Thursday, July 29, 2010

And next Saturday, we'll be getting in touch with our inner Yamahas.

What the hell?

Stuck in gridlock caused by one of this summer's numerous unavoidable and pathetic Bandaid solutions for a crumbling infrastructure, I couldn't help but read the sign posted outside the local synagogue. It said: "Reconnect with your minivan."

First of all, I don't know any Jews who drive minivans, and secondly, how does one fallout with their minivan? And let's just say you and the minivan aren't seeing things eye-to-eye, does that really require a rabbi to intervene and patch things up? What the fuck? Maybe little Moishe puked up his matzoh in the backseat one too many times and the Dodge Caravan simply refused to fire up – I dunno. Jews are a funny lot – all those weird holidays and mealtime rituals. Fish, no fish, fish with scales and a glass of milk. Oy. Maybe someone rubbed their minivan the wrong way and it set off a hailstorm of grabbing the unleavened bread and rushing to the Mercedes dealer. Again, I dunno.

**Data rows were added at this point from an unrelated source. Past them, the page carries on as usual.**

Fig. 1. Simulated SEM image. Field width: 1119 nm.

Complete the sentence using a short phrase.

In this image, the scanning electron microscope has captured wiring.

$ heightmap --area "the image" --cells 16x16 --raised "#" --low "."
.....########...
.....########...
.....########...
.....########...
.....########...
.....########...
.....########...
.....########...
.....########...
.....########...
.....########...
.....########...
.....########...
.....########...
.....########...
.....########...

Upon second glance I realized the sign said "Reconnect with your minyan" to which I thought, what the hell is a minyan?

This was going to be a long day.

A minyan, I now know, is some sort of gathering of ten boys old enough (13) to know better. Sounds like my TV room on a rainy day. I don't get why anyone would want to reconnect with a group of 13-year old boys, unless maybe you are a Catholic priest, in which case the sign was in the wrong location. Besides, the definition I was reading started leaning a little too much toward the Wailing Wall so I left it at that.

In a similar fashion, I recently misconstrued several emails from a person claiming to be Ivy Ho. The emails were lying unopened in my spam filter, as I figured Ivy was, well, a ho, and having no need for a ho at this time, I left her lying there with the widow from Nairobi who wanted me to send her my bank account information because I had recently won the lottery. I really should send the widow my bank account information because she'd get a real kick out of the fact that it currently has a balance of $1.71.

As it turns out, Ivy Ho is a real person who, god help her, works for the Downtown Halifax Business Commission, a group of do-gooders dedicated to breathing some life back into our post-menopausal downtown core, now that everything has dried up and moved to Bayer's Lake.

Poor Ivy was just trying to invite me to Big Day Downtown, a cheeky little event designed to get local Havenot writers reconnecting with the area of downtown normally frequented by business people in bad suits, alcoholics, cougars, alcoholic cougars, and cruise ship refugees. Apparently Ivy hasn't read my blog, as the deal is, we get $100 bucks to blow on slot machines, or crack, or mussels, or art, or whatever the hell we feel like doing with $100 bucks in the asshole, er, heartbeat of our beautiful city. In turn, we have to write nice things about how wonderful it is to live in a city where you can bob for turds in the harbour after a heavy rainfall.

I can't wait.

So, I now have $100 bucks to blow downtown, and considering the current state of my bank account my first reaction was to head down to Nova Scotia Power and throw it all on my power bill – but what fun would that be? – and besides Ivy Ho may get all pissy and start sending me more emails.

Instead, I am going to reconnect with my downturn and vomit all over pizza corner. Or, get a tattoo. Or a ho.

Oy, the probabilities are fendless.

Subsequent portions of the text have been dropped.